I need to find the image of the strip $0<x<1$ if $w = \frac{z-1}{z-2}$.
To approach this problem, I followed the advice of David Quinn on this post, and solved $w = \frac{z-1}{z-2}$ for $z$. So, $z=\frac{1-2w}{1-w}$.
Then, since $w = u+iv$, I substituted $u+iv$ in for $w$ above, and multiplied top and bottom by the complex conjugate of the bottom to obtain $\frac{1-3u+2u^{2}+2v^{2}}{(1-u)^{2}+v^{2}} - i \frac{v}{(1-u)^{2}+v^{2}}$.
Now, $x = Re\,z =\frac{1-3u+2u^{2}+2v^{2}}{(1-u)^{2}+v^{2}} $, so what we need is $ 0 < \frac{1-3u+2u^{2}+2v^{2}}{(1-u)^{2}+v^{2}} < 1$.
For $0 < \frac{1-3u+2u^{2}+2v^{2}}{(1-u)^{2}+v^{2}}$, we really only need $0 < 1-3u+2u^{2}+2v^{2}$. So, by completing the square, I get that the area that should make that quantity $> 0$ is the exterior of a circle centered at $(3/4,0)$ with radius $1/4$, or $1 < \displaystyle \frac{(u-3/4)^{2}}{(1/4)^{2}} + \frac{v^{2}}{(1/4)^{2}}$.
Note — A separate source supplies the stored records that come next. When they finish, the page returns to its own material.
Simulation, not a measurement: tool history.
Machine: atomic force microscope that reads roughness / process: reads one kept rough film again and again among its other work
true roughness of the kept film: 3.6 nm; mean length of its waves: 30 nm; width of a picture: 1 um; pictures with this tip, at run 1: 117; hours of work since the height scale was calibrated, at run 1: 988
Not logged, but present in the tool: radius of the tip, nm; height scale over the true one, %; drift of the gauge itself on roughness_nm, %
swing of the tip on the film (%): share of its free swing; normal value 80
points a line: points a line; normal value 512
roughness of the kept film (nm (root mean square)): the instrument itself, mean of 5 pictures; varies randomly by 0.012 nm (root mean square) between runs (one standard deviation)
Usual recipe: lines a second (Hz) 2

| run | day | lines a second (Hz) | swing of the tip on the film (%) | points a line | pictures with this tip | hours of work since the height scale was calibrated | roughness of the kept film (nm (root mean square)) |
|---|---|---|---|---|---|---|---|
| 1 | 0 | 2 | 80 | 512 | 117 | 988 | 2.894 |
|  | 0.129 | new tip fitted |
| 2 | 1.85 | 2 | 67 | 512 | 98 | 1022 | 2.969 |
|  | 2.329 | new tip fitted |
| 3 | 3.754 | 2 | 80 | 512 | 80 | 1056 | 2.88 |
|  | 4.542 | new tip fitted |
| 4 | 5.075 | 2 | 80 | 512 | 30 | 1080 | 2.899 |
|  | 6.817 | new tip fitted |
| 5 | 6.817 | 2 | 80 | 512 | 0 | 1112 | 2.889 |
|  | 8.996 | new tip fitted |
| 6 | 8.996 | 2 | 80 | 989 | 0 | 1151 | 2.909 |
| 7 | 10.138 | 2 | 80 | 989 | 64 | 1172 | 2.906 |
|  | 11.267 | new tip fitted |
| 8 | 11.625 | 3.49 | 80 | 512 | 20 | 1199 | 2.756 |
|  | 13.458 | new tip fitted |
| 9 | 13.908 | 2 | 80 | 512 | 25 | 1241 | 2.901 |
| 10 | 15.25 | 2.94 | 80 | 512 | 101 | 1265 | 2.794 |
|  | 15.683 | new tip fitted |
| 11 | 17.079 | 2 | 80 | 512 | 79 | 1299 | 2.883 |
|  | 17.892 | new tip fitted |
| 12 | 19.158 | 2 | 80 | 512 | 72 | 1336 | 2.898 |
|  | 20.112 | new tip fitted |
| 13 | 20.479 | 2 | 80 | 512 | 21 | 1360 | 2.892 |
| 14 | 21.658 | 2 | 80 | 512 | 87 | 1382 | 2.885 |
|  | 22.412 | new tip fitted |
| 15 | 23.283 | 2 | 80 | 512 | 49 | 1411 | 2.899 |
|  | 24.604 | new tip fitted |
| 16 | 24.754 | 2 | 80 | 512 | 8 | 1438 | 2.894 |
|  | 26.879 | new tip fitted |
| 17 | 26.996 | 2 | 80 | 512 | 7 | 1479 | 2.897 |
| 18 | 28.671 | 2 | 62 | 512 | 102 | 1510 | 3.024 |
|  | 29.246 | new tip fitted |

For $1 > \displaystyle \frac{1-3u+2u^{2}+2v^{2}}{(1-u)^{2}+v^{2}}$, by completing the square again, I get that the area that should make that quantity $< 1$ is the interior of a circle centered at $\left(\frac{1}{2},0 \right)$ with radius $\frac{1}{2}$.
And also, we need to be sure to omit the point $(1,0)$ because that makes the denominator in $\displaystyle \frac{1-3u+2u^{2}+2v^{2}}{(1-u)^{2}+v^{2}}$ zero.
I know I went wrong somewhere, because these two areas together don't make any sense. It's almost like the $0>$ part was redundant. So, I'm assuming I made a mistake.
Can someone please help me fix it?
Sorry to say that you complicate too much.
The simplest approach is to note that Möbius transformations with matrix with real entries having determinant $\pm1$ (added after benji's comment) take vertical lines and circles centered at the real line to vertical lines or circles centered at the real line. In this case, for $x=0$ it gives the circle intersecting the real line at $1/2$ and at $$\lim_{y\to+\infty}\frac{iy-1}{iy-2}=1.$$ Similarly, for $x=1$ it gives the circle intersecting the real line at $0$ and at$$\lim_{y\to+\infty}\frac{1+iy-1}{1+iy-2}=\lim_{y\to+\infty}\frac{iy}{iy-1}=1.$$